The global wanderers of Boyd Park
By Rhonda Dredge
Global IT workers have to make sacrifices in terms of both travel and accommodation until they find the right conditions for a home office and a good life.
Many have tried out jobs in Asian cities before arriving in Melbourne and settling around Boyd Park in Southbank.
Prasoon and Seema Thakura are from Mumbai and they lived in Jakarta, Bangkok and Singapore before coming here 12 years ago.
“People like us go to Australia and the United States,” Prasoon said. “It’s a progression. An employee joins the company and gets experience in international working.”
Prasoon designs IT platforms for media and entertainment broadcasters. Last year the family decided to put down roots and they became the first residents to move into Melbourne Square after buying an apartment off the plan. They’d been looking for seven to eight years.
“For an immigrant coming from Mumbai we are comfortable living in tall vertical complexes,” Prasoon explained.
The family also loves the new Woolworths down below with its diverse shelves and the mix of nationalities in this densely populated enclave around Boyd Park. “People are well-educated, and conversation is easy.”
On any one day, the residents of these surrounding towers, some as high as 91 floors, come down to the park to mingle, let their kids play, work on their laptops, and watch the parade of people pass. It’s a minor miracle of mingling.
The racial mix is more Singaporean than Melburnian, an observation born out by the figures. More than 54 per cent of residents of Southbank were born overseas.
A large red rail flyover that runs down one side of the park also has symbolic significance. The urban vibe is reminiscent of Brooklyn, a destination for immigrants seeking a new life in the United States. The association hasn’t been lost on Southbank’s global wanderers.

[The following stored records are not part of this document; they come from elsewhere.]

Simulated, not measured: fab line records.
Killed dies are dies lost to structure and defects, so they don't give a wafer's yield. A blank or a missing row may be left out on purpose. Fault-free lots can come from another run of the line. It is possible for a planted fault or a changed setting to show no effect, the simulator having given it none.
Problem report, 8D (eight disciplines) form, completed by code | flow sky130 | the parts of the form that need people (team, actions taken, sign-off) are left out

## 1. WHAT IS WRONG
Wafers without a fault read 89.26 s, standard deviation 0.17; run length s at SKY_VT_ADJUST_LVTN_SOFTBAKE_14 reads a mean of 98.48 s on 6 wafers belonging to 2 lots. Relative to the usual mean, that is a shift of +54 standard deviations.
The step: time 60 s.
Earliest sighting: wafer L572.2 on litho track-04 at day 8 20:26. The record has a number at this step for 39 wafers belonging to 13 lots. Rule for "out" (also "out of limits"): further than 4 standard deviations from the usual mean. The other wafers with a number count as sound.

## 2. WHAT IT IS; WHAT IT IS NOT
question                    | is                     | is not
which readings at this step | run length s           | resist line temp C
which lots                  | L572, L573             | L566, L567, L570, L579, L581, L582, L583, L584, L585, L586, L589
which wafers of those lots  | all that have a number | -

Andrea Feo has dual citizenship and arrived here from Italy two-and-a-half years ago. He lives on the second floor of an apartment tower, and works at South Melbourne Market with Thursdays off when he challenges himself with an IT course.
He said the railway bridges and Kings Way overpass were like those in New York, Boston or Chicago. “I love the sound of the traffic,” he said. “It’s like white noise. It stimulates a response in the brain. When I open the windows, I feel part of something. The buildings are like mountains.”
He likes to go down to Boyd Park to study. He calls it a co-working space. Andrea is a user-experience designer and his aim, like many who arrive here fresh off the plane, is to get an IT job and earn enough money in a year to buy a car. He wants a BMW electric car.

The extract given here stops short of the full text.